In February 2007 the then Australian Minister for the Environment, Malcolm Turnbull, announced the Federal Government's intention to phase-out inefficient incandescent globes. The intended outcome of the plan was to see the amount of greenhouse gas emissions produced by Australia reduce by 800,000 tonnes, or 0.14%, annually.
A switch to more efficient lighting
This was to be achieved by the use of more efficient lighting technologies, such as compact fluorescent lamps (CFLs), light emitting diodes (LEDs) and energy efficient halogen globes. The plan would also see the introduction of 'Minimum Energy Performance Standards' (MEPS) for incandescent lamps and some CFLs, to ensure that only the highest performing products would be available in the Australian marketplace from October 2010.
Terms of the phase-out
Starting in February 2009, an import ban was placed on the traditional pear-shaped incandescent light bulb. Incandescent light globes are infamous for the amount of heat they produce; of the power used to operate an incandescent light bulb, approximately 80% is wasted as heat.
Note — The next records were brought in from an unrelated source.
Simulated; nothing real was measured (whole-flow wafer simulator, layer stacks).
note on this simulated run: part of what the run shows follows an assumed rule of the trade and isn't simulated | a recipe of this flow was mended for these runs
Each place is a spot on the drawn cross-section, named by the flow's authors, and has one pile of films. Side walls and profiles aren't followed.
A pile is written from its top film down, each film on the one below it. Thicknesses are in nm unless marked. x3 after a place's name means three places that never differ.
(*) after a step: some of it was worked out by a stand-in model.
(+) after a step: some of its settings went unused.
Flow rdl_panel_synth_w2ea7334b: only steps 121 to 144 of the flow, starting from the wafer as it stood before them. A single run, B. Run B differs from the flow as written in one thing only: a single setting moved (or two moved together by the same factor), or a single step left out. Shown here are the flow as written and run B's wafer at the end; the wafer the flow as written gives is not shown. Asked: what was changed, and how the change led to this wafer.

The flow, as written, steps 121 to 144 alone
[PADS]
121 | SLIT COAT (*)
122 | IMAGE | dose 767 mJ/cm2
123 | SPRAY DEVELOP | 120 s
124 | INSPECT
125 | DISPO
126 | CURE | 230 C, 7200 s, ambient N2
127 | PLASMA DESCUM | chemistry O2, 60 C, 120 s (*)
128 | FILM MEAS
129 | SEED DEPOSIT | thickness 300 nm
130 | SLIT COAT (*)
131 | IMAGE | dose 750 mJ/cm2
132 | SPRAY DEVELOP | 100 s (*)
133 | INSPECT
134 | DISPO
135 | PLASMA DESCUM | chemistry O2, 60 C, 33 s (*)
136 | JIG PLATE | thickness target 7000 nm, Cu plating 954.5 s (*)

The ban on the sale of incandescent light globes began on 1 November 2009. Then, from 1 October 2010, MEPS was applied to extra low voltage halogen reflector lamps and candle, round and decorative lamps over 40W. The phase out continued with the next stage affecting mains voltage reflector lamps, including halogen (i.e. PAR, ER, and R shapes), and candle, fancy round and decorative tungsten filament lamps larger than 25W from October 2012.
Overall, the phase-out of incandescents is expected to save Australian households more that $50 each year if they change from conventional incandescent globes to CFLs and (even better) LEDs.
In terms of environmental impact and greenhouse gas emissions, the plan is touted as the equivalent of permanently removing more than 500,000 cars from the road.